As many writers and politicians, Republican and Democrat, have noted, the Obama administration’s decision to take credit for Stuxnet will have serious and long-lasting effects on our national security. By publicly acknowledging the use of this program, the U.S. has given ammunition to adversaries who wish to use this technology against us. We’ve also let the enemy know what to expect and what we’re capable of. The moral high ground and plausible deniability are not petty things. Now that we’ve admitted to using a cyber weapon against Iran, what will we say to China or Russia when they use one against us? The line in the sand on government cyber warfare has been crossed, and there is no turning back.

For those who don’t find my argument convincing, I pose a simple question: What possible advantage was there to releasing this information? If, as the Obama administration claims, this information was already public knowledge, what did we gain by publicly confirming it?

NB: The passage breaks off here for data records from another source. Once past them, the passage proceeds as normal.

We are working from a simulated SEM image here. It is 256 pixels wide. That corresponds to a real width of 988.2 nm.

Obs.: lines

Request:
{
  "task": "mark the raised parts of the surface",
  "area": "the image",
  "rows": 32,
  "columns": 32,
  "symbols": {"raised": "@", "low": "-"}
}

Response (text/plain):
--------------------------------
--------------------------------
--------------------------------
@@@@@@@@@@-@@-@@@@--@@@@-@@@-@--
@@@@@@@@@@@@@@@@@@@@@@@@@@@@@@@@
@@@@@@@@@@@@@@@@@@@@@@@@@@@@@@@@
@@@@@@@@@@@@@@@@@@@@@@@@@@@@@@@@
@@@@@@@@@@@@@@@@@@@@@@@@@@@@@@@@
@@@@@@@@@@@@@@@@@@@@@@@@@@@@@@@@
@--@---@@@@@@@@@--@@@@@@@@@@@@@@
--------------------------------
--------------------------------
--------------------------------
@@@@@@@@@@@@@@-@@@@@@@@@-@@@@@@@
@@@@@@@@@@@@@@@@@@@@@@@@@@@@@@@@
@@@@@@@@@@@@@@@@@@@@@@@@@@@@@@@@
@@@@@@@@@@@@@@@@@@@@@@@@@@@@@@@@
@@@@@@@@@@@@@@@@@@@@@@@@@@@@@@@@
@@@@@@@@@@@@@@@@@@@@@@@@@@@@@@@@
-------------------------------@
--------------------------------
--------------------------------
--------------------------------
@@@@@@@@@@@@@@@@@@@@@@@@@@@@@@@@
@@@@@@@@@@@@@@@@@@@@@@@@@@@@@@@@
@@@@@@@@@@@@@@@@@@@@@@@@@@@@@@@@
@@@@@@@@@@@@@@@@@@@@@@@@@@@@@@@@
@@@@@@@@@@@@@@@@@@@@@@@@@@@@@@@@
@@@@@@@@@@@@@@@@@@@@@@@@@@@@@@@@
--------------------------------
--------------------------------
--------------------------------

What did he gain? Obama gained was polling points;  a bump in the news cycle.  China is more formidable than Iran, however and it may escalate  lawfare into cyberwarfare an area of struggle where the Pentagon’s legacy infrastructure and systems may prove vulnerable. Breaking Defense’s Colin Clark describes what is known about American weaknesses:


“We are certainly behind right now. We are chasing our adversary, for sure,” one of the Air Force’s top cyber warriors, Col. Dean Hullings, told an audience of about 350 here at the National Space Symposium‘s one-day cyber event.

Hullings, chief of Air Force Space Command’s cyber superiority division, said the US is behind countries he declined to name when I asked him later (OK, we all know it’s China and Russia and Israel and…) both in defense and in offense. This may be part of the reason recently retired Gen. Keith Alexander, former head of the National Security Agency and Cyber Command, poured so much money and passion into offensive cyber capabilities.

American institutions with their huge inventory of legacy systems may not be able to play the defensive game very well with their creaky architecture and politicized contracts. Think How do you defend that?

So military planners have opted to go on the offense. Tom Gjelten at the World Affairs Board has been tracking the offensive cyber-warfare trend. “Much of the cyber talk around the Pentagon these days is about offensive operations.”  The idea is US defense circles is that defense is a losing game. Only having superior attack capabilities can the US marshal its strengths.

The US Air Force was also signaling its readiness to go into cyber attack mode, announcing in August that it was looking for ideas on how “to destroy, deny, degrade, disrupt, deceive, corrupt, or usurp the adversaries [sic] ability to use the cyberspace domain for his advantage.”…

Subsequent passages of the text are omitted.